Breaking Out of Prison With a Ouija Board and Some Clever Tricks
How Two Prisoners of War Engineered the Most Remarkable Escape in History
Going all the way back to the stratagems of Odysseus, certain war stories draw their fascination from the breathtaking cleverness occasionally sparked by the will to survive. “The Confidence Men,” Margalit Fox’s riveting account of two British officers who sprang themselves from an Ottoman prison camp during World War I using a Ouija board, sleight of hand, feigned madness and vast stores of creativity, is such a tale. Like the “Odyssey,” Fox’s book is less about war than the winding path home.
Toward the end of 1915, in the midst of an ill-planned campaign to march on Baghdad, British troops were besieged by Ottoman forces at Kut-al-Amara, a small town on the Tigris. After five months of relentless shelling, dwindling rations and failed rescue operations, the British raised a white flag. Thirty-three thousand Allied troops ultimately perished at Kut. Fox quotes one historian who suggests it was Britain’s worst defeat since Cornwallis surrendered at Yorktown. Rather than the high-altitude perspective of much military history, here we get a narrative hovering at eye level. We learn more about Mrs. Milligan, a stoic hen beloved of the British gunners in Kut, than about David Lloyd George, or the Ottoman sultan. Fox’s depiction of the infernal trench conditions in Mesopotamia rivals the more familiar horrors of the muddy Western Front. Near the end of the siege, with 15 to 20 men starving to death each day, “the gunners ate Mrs. Milligan and found her tough.”
More than 12,000 troops were taken prisoner following the surrender. Many of the officers were transported 2,000 miles across present-day Iraq, Syria and Turkey to Yozgad, a prison camp on the high Anatolian Plateau. Among them was E. H. Jones, a Welsh philosopher’s brilliant son, who had been serving as a magistrate in Burma at the outbreak of war. The camp, comprising adjacent houses formerly occupied by murdered Armenian families, was one of the most remote in the Ottoman Empire. In lieu of barbed wire, the prisoners were hemmed in by rugged mountains and a vast desert. “Yozgad was considered escape proof,” Fox writes, “the Alcatraz of its day.”
Sidelined for the balance of the war, the prisoners of Yozgad turned their energies to killing time. Much of the pleasure of “The Confidence Men” comes from the bewildering pluck of these young men of the empire. Shell and starve them within an inch of their lives, force-march the survivors across Asia Minor and before you can sing “Rule, Britannia!” they have organized a debate society and started dress rehearsals for some light comic opera (title: “The Fair Maiden of Yozgad”). Of course, somewhere outside the frame of Fox’s tale, there are an awful lot of enlisted men from both armies detained in far less humane conditions. Unlike the chaps at Yozgad, they were probably not procuring local greyhounds for the P.O.W. hunt club.

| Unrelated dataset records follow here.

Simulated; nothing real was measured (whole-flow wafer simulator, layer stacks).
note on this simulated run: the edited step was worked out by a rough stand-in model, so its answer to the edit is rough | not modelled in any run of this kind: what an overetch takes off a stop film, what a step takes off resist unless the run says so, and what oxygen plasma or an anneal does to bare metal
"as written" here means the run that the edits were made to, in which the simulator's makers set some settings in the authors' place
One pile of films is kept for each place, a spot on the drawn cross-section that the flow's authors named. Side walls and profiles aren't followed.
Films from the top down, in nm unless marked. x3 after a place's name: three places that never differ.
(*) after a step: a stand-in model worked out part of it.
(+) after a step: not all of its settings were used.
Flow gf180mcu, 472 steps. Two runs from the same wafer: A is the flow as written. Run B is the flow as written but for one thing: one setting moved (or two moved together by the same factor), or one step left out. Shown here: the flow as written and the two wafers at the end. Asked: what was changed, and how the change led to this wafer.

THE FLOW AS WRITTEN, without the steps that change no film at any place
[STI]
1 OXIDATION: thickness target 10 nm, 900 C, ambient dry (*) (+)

On a lark, Jones made a Ouija board from polished iron and an inverted jar. The hardships of war and a wave of magical new technologies (the phonograph, radio, flight) had renewed public interest in telepathy and the paranormal. It was a “liminal era,” Fox writes, “poised at the nexus of the scientific and the spiritual.” Jones, who studied psychology at university and possessed an astounding visual memory, discovered that he could bamboozle his fellow officers, even blindfolded under close scrutiny. He found a perfect accomplice in C. W. Hill, a pilot of the Royal Flying Corps who had been raised on a Queensland ranch. Hill had been captured after his biplane was shot down in Egypt. Like Jones, he had a knack for secret codes and a willingness to risk his life for freedom. He also happened to be an accomplished stage conjurer.
Jones and Hill gradually ensorcelled the camp’s harsh Turkish commandant, placing him and two underlings under trembling obedience to a powerful ghost named “the Spook.” Speaking through the two prisoners and their Ouija board, the Spook promised to lead the men to a hoard of buried Armenian gold. (The recent genocide had resulted in a lot of buried wealth.) Jones and Hill planned for the Spook to guide the treasure hunters to the Mediterranean coast, where they could make their escape and possibly even turn over their captors to Allied forces in Cyprus. As it happened, things took a darker turn.
Fox, a former senior obituary writer for The New York Times and the author of three previous books, unspools Jones and Hill’s delightfully elaborate scheme in nail-biting episodes that advance like a narrative Rube Goldberg machine, gradually leading from Yozgad to freedom by way of secret codes, a hidden camera, buried clues, fake suicides and a lot of ingenious mumbo jumbo. At moments, “The Confidence Men” has the high gloss of a story polished through years of telling and retelling. Indeed, Hill and Jones each wrote lively chronicles of the escape. To make the material her own, Fox inserts a fresh “mystery” into the drama, namely: “How in the world was this preposterous plan actually able to succeed?” Without breaking stride, she answers that question with brisk detours into mind control, telepathy, mentalism and the like.
Meanwhile, the sprawling war mostly grinds on out of view. Fox leaves aside the perennial question of whether or not the Great War was modern history’s bloodiest folly, but her eye for the absurd underscores the senselessness of a conflict that began with a murdered archduke in Sarajevo yet somehow led to this Ouija-guided treasure hunt in remote Anatolia. There is no shortage of valor here, but it has less to do with king and country (let alone British control of Persian oil fields) than with the bravery of two friends helping each other get home. For a few miserable months Jones and Hill were locked up in a Constantinople madhouse. “We did not attempt to talk,” Jones wrote later. “We were too closely watched for that — but at night, under cover of darkness, sometimes he and sometimes I would stretch out an arm, and for a brief moment grip the other’s hand. The firm strong pressure of my comrade’s fingers used to put everything right.”